If multiple UMI segments are specified (see --read-structure
) across one or more FASTQs,
they are delimited in the same order as FASTQs are specified on the command line.
The delimiter is controlled by the --delimiter
option.
The --read-structure
option may be used to specify which bases in the FASTQ contain UMI
bases. Otherwise it is assumed the FASTQ contains only UMI bases.
The --sorted
option may be used to indicate that the FASTQ has the same reads and is
sorted in the same order as the BAM file.
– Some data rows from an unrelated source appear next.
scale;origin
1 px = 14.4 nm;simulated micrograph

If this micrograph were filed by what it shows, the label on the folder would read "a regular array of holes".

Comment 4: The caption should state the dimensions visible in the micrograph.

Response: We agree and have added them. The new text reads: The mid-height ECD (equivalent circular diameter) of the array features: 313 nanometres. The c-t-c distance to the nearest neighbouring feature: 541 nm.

At the end of execution, reports how many records were processed and how many were
missing UMIs. If any read from the BAM file did not have a matching UMI read in the
FASTQ file, the program will exit with a non-zero exit status. The --fail-fast
option
may be specified to cause the program to terminate the first time it finds a records
without a matching UMI.
In order to avoid sorting the input files, the entire UMI fastq file(s) is read into
memory. As a result the program needs to be run with memory proportional the size of
the (uncompressed) fastq(s). Use the --sorted
option to traverse the UMI fastq and BAM
files assuming they are in the same order. More precisely, the UMI fastq file will be
traversed first, reading in the next set of BAM reads with same read name as the
UMI’s read name. Those BAM reads will be annotated. If no BAM reads exist for the UMI,
no logging or error will be reported.
Name | Flag | Type | Description | Required? | Max # of Values | Default Value(s) |
---|---|---|---|---|---|---|
input | i | PathToBam | The input SAM or BAM file. | Required | 1 | |
fastq | f | PathToFastq | Input FASTQ(s) with UMI reads. | Required | Unlimited | |
output | o | PathToBam | Output BAM file to write. | Required | 1 | |
attribute | t | String | The BAM attribute to store UMI bases in. | Optional | 1 | RX |
qual-attribute | q | String | The BAM attribute to store UMI qualities in. | Optional | 1 | |
read-structure | r | ReadStructure | The read structure for the FASTQ, otherwise all bases will be used. | Required | Unlimited | +M |
sorted | s | Boolean | Whether the FASTQ file is sorted in the same order as the BAM. | Optional | 1 | false |
fail-fast | Boolean | If set, fail on the first missing UMI. | Optional | 1 | false |